Skip to main content

Enigma: Rising (Rip) Tide

The Rock Paper Shotgun logo repeated multiple times on a purple background
Image credit: Rock Paper Shotgun

As excited as I am at the prospect of scrambling through the fetid interior of a fully-modelled U-boat, a small patriotic part of me is sad that Silent Hunter 5, like its predecessors,  won't be flying the White Ensign. It was our turn, dammit! It didn't have to be British subs - a single captainable RN corvette class would have sufficed. Hunting the hunters now and again can be a barrel of fun as Enigma: Rising Tide, recently released in free, StarForce-stripped iso form, proves.

Half Silent Hunter 3, half Battlestations Midway, ERT is probably better known for the bad luck that dogged it  than for for being a novel, varied, rather well-executed naval sim. The fact that it was built by ex-Dynamix folk shows in the elegant UI and sensibly simplified instrumentation. If you want to dial numbers into a Torpedo Data Computer and pore over charts, stick with SH. This is a lighter, more manoeuvrable craft.
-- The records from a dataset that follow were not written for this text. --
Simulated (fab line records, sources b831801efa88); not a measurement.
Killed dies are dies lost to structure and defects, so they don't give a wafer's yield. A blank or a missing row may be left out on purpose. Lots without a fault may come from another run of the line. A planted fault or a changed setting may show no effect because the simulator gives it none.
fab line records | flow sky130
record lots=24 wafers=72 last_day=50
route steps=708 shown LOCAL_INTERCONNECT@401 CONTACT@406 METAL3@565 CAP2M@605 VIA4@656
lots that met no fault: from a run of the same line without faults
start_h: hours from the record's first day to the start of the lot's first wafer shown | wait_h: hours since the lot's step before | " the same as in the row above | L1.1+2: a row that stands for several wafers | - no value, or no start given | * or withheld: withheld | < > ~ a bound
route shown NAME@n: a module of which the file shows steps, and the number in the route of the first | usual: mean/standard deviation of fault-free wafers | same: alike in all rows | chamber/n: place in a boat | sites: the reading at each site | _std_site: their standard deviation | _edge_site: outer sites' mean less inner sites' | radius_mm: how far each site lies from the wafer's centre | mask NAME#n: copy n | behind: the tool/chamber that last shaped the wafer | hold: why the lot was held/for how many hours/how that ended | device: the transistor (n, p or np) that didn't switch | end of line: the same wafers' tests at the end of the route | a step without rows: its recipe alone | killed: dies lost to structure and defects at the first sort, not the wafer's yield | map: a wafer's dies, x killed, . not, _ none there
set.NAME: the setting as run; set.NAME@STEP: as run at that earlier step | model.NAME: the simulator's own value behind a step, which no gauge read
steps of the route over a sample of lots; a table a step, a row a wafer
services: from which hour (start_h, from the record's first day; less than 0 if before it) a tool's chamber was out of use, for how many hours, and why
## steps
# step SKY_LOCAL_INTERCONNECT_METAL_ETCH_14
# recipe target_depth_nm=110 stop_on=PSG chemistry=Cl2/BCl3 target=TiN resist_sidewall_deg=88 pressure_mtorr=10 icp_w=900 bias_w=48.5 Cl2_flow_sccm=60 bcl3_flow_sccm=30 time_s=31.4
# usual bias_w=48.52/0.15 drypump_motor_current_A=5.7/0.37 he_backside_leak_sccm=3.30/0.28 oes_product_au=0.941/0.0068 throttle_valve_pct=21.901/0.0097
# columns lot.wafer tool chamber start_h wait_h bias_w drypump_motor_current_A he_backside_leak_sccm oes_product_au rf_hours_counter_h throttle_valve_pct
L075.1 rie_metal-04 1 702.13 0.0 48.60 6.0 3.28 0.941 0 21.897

Which isn't to say there aren't sim-like subtleties. As a corvette captain you get to set your depth charge depths and patterns. As a torpedo-loosing destroyer or sub skipper, you can play with gyro angles and run depths. Best of all there's an excellent voice-recognition system which allows mic-equipped mariners to bawl orders rather than mouse or key them.

Tesseraction's brave decision to go with an alternate history setting (It's the late Thirties and an Anglo-Japanese alliance are at war with a US-German axis...)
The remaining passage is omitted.